Suetonius’ depiction of Claudius’ physical features is surprisingly bifurcated (Cl. 30). Claudius’ facial features are striking and handsome, at least when was standing, sitting, or lying down. They even confer on him an authority and dignity of form (Auctoritas dignitasque formae). The emperor’s movements, however, were more contemptible in Suetonius’ telling: his walk, laugh, drooling, and stutter all made him look disreputable (dehonestabant). Through this contrasting description, Suetonius suggests the possibilities of two principates – one ruled in accordance with the authority and dignity that his features conveyed and another ruled by a man whose behavior undermines that authority. Suetonius starts this section by noting that he will discuss Claudius’ authority, one of only two times in the entire collection that Suetonius starts a section on an emperor’s physical description with the word auctoritas (cf. Tit. 3). In both circumstances, Suetonius discusses the fitness of both men to rule, and the word auctoritas signals such a discussion (TLL Münscher 2.0.1233.52-53).

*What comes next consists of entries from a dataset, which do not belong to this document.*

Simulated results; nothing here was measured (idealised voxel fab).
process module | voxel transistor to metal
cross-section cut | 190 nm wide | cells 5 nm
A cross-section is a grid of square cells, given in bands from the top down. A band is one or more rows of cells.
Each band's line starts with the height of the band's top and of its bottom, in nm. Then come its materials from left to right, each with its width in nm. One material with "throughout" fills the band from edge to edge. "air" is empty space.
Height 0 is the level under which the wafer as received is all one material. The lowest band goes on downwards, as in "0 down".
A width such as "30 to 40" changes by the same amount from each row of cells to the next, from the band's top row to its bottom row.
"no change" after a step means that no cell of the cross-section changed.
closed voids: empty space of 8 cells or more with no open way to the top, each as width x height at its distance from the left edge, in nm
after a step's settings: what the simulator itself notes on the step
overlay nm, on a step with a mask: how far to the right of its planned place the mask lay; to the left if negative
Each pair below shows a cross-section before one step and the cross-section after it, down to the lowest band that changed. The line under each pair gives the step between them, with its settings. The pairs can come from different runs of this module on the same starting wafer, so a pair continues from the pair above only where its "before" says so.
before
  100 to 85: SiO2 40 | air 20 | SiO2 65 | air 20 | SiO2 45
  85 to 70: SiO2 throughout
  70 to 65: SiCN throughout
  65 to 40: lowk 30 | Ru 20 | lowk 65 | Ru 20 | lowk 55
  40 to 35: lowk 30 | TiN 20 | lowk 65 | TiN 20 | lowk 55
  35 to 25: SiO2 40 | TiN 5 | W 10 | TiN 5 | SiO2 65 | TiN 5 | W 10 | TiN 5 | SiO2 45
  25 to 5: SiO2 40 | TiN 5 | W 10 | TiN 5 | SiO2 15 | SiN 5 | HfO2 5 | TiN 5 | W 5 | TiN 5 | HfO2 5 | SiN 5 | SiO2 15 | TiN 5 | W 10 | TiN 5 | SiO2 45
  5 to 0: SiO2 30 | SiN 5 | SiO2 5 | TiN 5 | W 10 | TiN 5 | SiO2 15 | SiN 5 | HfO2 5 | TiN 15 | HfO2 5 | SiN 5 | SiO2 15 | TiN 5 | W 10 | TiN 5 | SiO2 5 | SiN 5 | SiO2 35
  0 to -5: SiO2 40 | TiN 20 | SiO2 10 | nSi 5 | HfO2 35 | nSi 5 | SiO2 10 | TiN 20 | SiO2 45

Scholars often treat these descriptions of an emperor’s physical attributes in isolation, mining them for historical data (Hurley 2001). In starting his description of Claudius’ striking features and his physical limitations with the word auctoritas, Suetonius ties the description to one of the biography’s prominent themes. Claudius is judged to have been an effective emperor whose reign was nonetheless commandeered by his wives and freedmen (25.5). His excessive behavior was a source of trouble for the state. Claudius’ passive physical attributes could have conferred authority upon him; his physical behaviors are what undermine his apparent authority. But notably, the two rubrics that follow the description depict increasingly excessive behavior (31-33.1-2), culminating in a characterization of Claudius as so gluttonous or sleep-deprived that he cannot fulfill civic functions. By increasing the excessiveness of Claudius’ behavior in these rubrics, Suetonius suggests it was not the emperor’s laugh or stutter that compromised his reign, but his indulgence in vices. The physical description of Claudius starts an analysis of his political capabilities; it does not end it.